A closer look at microgeneration

19 February 2021 

It seems like microgeneration is having a bit of a moment. 

A new scheme for it was announced back in January, and it should see individuals and communities being able to sell their own excess renewable electricity into the national grid by July this year, according to the Department of the Environment, Climate and Communications. 

The consultation for the scheme just closed this week – and we’ll be keeping our eyes peeled for any developments as it moves forward. 

But in the meantime, we wanted to get the lowdown of what microgeneration is and dig into the scheme a bit more. 

Kate Ruddock, Deputy Director of Friends of the Earth Ireland and long-standing advocate for community-owned renewable energy projects, talked us through it.

Microgeneration – let’s start out with defining it. 

Essentially it’s small-scale generation of renewable energy, whether it comes from solar, wind or hydro.

Right now the Government defines small scale as anything up to 11 kilowatts, which put another way is about 20 or so solar panels. 

And while we’re on the topic of solar – it’s important to keep in mind that right now, it’s the most cost effective for microgenerators here in Ireland. 

Right, so what’s the story with the scheme? 
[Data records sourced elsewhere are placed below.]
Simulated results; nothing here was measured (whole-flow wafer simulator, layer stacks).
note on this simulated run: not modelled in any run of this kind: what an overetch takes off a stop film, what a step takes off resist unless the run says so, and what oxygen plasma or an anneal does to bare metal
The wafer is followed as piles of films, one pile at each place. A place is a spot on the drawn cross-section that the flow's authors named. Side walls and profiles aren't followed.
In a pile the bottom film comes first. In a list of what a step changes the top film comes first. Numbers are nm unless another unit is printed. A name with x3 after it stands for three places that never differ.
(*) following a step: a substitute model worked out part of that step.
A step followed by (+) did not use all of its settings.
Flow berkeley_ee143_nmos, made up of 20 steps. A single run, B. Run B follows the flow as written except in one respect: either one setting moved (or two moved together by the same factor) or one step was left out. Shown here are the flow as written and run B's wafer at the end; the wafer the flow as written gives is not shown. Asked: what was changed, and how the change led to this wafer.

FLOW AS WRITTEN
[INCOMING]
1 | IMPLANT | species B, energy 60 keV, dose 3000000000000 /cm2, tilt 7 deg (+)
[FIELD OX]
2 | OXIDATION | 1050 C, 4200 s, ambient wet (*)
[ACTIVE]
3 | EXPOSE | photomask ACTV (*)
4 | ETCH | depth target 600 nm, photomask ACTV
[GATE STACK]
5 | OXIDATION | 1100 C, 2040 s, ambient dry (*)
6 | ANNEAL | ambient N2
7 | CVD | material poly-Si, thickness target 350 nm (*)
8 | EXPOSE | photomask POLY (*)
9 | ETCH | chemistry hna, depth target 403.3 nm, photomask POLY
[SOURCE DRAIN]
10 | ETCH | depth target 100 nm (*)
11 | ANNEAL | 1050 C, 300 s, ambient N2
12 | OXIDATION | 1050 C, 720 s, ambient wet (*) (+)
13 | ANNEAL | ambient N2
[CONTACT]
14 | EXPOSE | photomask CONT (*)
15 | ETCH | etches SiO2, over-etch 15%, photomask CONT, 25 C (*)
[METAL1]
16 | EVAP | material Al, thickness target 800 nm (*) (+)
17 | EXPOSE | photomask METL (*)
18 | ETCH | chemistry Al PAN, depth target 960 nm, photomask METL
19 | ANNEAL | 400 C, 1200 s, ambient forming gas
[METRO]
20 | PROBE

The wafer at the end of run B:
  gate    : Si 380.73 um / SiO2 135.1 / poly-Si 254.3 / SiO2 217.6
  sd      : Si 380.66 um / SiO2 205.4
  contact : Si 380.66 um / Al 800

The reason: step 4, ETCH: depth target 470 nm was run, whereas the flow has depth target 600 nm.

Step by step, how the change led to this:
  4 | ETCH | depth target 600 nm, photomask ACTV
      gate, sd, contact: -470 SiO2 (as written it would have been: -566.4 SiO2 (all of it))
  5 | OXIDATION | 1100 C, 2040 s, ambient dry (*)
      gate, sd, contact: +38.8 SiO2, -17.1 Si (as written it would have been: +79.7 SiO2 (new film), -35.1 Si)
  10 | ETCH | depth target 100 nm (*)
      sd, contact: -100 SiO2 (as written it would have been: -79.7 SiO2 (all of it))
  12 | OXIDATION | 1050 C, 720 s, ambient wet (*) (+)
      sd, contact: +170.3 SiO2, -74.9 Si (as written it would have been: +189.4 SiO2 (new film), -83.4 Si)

So going by what was announced in January, farmers, businesses, individuals and community groups can generate their own renewable electricity through means such as solar panels on rooftops, and they can receive payment when they sell excess energy onto the grid. 

The scheme was a long-time-coming in a way, as the 2019 Climate Action Plan published by the then-Fine Gael government promoted microgeneration, and said that a “number of changes” would be needed to facilitate the model. 

Fast forward to the Programme for Government that was published about a year later, and you see the new coalition committing to prioritising microgeneration with the goal in mind of selling excess micro-generated electricity back into the grid by June 2021. 

How much excess electricity a household will be able to sell is going to depend on their own energy usage, but Kate Ruddock said she would expect that a 3 kilowatt array would see 60 to 70 per cent of its energy go to the house itself, leaving the remaining 30 to 40 per cent to be sold to the grid. 

And how does it measure up? 

Well, according to Kate, the scheme as it currently stands does just about the bare minimum. 

There are restrictions existing for the size of the renewable energy installation and how much you can sell back onto the grid. 

There’s also quite strict criteria as to how efficient the building-in-question has to be that’s generating and using renewable energy. 

The structure has to have a BER rating of C, which is quite high and is likely to require a large investment in some places for the building to be brought up to that standard. 

The payback on the scheme is also quite poor at the moment, Kate told us, as right now it’s between 10 to 12 years.

For context, payback scales normally operate with a five year timeframe. 

At the moment the process of grid connection is quite challenging. The process is very complicated, and it’s also coupled with planning permission difficulties. 

There are some planning permission exemptions at the moment for solar panels, but they exist only for households. 

A residential household wouldn’t need planning permission if they wanted to cover less than half of their roof, for example. 

However, if you’re a school or a community building and if you want to put up even just one solar panel, you’re going to need planning permission. 

This takes a considerable amount of time, and money, as it costs €3,500 to acquire it. 

(Side note – Friends of the Earth say that schools would be great sites for microgeneration. They’re demand is high when students and teachers are there, but low when they’re closed on weekends and holidays. So they could have a considerable amount of energy they could sell back onto the grid). 

One last thing to note here – our own current policy and the scheme itself is not aligned with Northern Ireland, where you don’t need planning permission for such an endeavour. 

So what can be done about it? 

There are a couple of things the Government can do, but essentially it all comes down to giving people better incentives, Kate said. 

Firstly, the Government can remove these aforementioned restrictions and make sure the process of grid connection is aligned with the objectives of the scheme. 

On the planning permission front, the Minister of State at the Department of Housing Peter Burke said that the Department was reviewing solar panels exemptions. 

One of the key considerations of the review is to, according to Mr. Burke, “ensure that solar panels can be erected subject to certain siting and size conditions – without the need to obtain planning permission, to facilitate more widespread generation of energy for self-consumption.” 

Another issue, according to the Minister of State, that remains to be worked out on this is regarding something you might not expect – aviation safety. 

He said that potential “glint and glare” impacts for aircraft need to be reviewed to make sure panels wouldn’t pose a risk to incoming aircraft and safeguarding maps are expected to be finalised next month, so we’ll see what comes out of that.  

Will these incentives be applied? Will these aforementioned restrictions be removed? Hard to know right now, but we’ll be following closely to find out.